The Fund is a multiemployer benefit plan governed by the Employee Retirement Income Security Act ("ERISA"), 29 U.S.C. § 1001 et seq., as amended by the MPPAA. Howard's Express, Inc. ("Howard's"), which is not a party to this litigation, was an employer participating in the Fund. That participation ended when Howard's entered bankruptcy in March 2003. As a result of the bankruptcy, Howard's was deemed to have completely withdrawn from the plan, pursuant to 29 U.S.C. § 1383, and to be subject, pursuant to 29 U.S.C. § 1381, to withdrawal liability in roughly "the amount determined . . . to be the allocable amount of unfunded vested benefits." 29 U.S.C. § 1381(b)(1); see also Park South Hotel Corp. v. N.Y. Hotel Trades Council and Hotel Ass'n of N.Y. City, 851 F.2d 578, 580 (2d Cir.1988) (defining unfunded vested benefits).

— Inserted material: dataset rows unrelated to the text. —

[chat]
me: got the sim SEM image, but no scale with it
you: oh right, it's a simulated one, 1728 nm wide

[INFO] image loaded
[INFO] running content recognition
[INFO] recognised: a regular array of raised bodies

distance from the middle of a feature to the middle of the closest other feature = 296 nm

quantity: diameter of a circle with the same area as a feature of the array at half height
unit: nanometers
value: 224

In determining Howard's withdrawal liability, which totaled approximately $12 million, but which Howard's was presumably unable to pay, the Fund decided to pursue defendants-appellees Express Services, LLC ("Express") and S & P Trucking, LLP ("S & P"), as well as defendant Doren Avenue Associates, Inc. ("Doren"), on the theory that they were jointly liable for Howard's withdrawal liability. The Fund came to this conclusion because the owners and managers of these three entities were the same as, immediately related to, or close associates of the owners and managers of Howard's. Specifically, Philip Boncaro, Sr. ("Philip Sr.") and Samuel Boncaro, Jr. ("Samuel Sr.") held all of the voting shares in Howard's and most of the nonvoting shares; their sons, Philip Boncaro, Jr. ("Philip Jr.") and Samuel Boncaro, III ("Samuel Jr.") owned 3.4% of the nonvoting shares. Teamsters, 321 F.Supp.2d at 438. Express was owned by all four of the Boncaros, as well as Edward Haddad. Id. at 438-39. S & P was owned by Philip Jr. and Samuel Jr.1 Id. at 439. Howard's, Express, and S & P were, during the relevant period, engaged in related lines of business within the freight transportation industry.2


The Fund sent each appellee a letter ("the liability notice") on June 9, 2003, formally notifying them of their liability, as required by 29 U.S.C. §§ 1382(2) and 1391(b)(1)(A), and demanding payment commencing August 9, 2003. The letter stated that Express and S & P were "responsible for [Howard's] withdrawal liability" because they were "affiliated with" Howard's. When Express and S & P failed to respond or to make payment, the Fund sent them a second letter ("the default notice"), stating that they were subject to default judgment if they did not cure their failure to pay within sixty days.3


Soon after, appellees submitted a timely request for review under 29 U.S.C. § 1399(b)(2), setting forth legal and factual arguments as to why they were not responsible for Howard's withdrawal liability. The Fund did not immediately respond. Instead, believing that appellees were required to make interim liability payments under the MPPAA's "pay-first-question-later" regime, the Fund filed a collection action in federal court in November 2003. See 29 U.S.C. §§ 1399(c)(2) (requiring employers who receive a liability notice to make interim payments, even if they dispute liability pending review or arbitration); see also id. § 1401(d) (providing for interim payments notwithstanding arbitration); Bowers v. Transportacion Maritima, Mexicana, S.A., 901 F.2d 258, 263 (2d Cir.1990) (describing the pay-first-question-later regime).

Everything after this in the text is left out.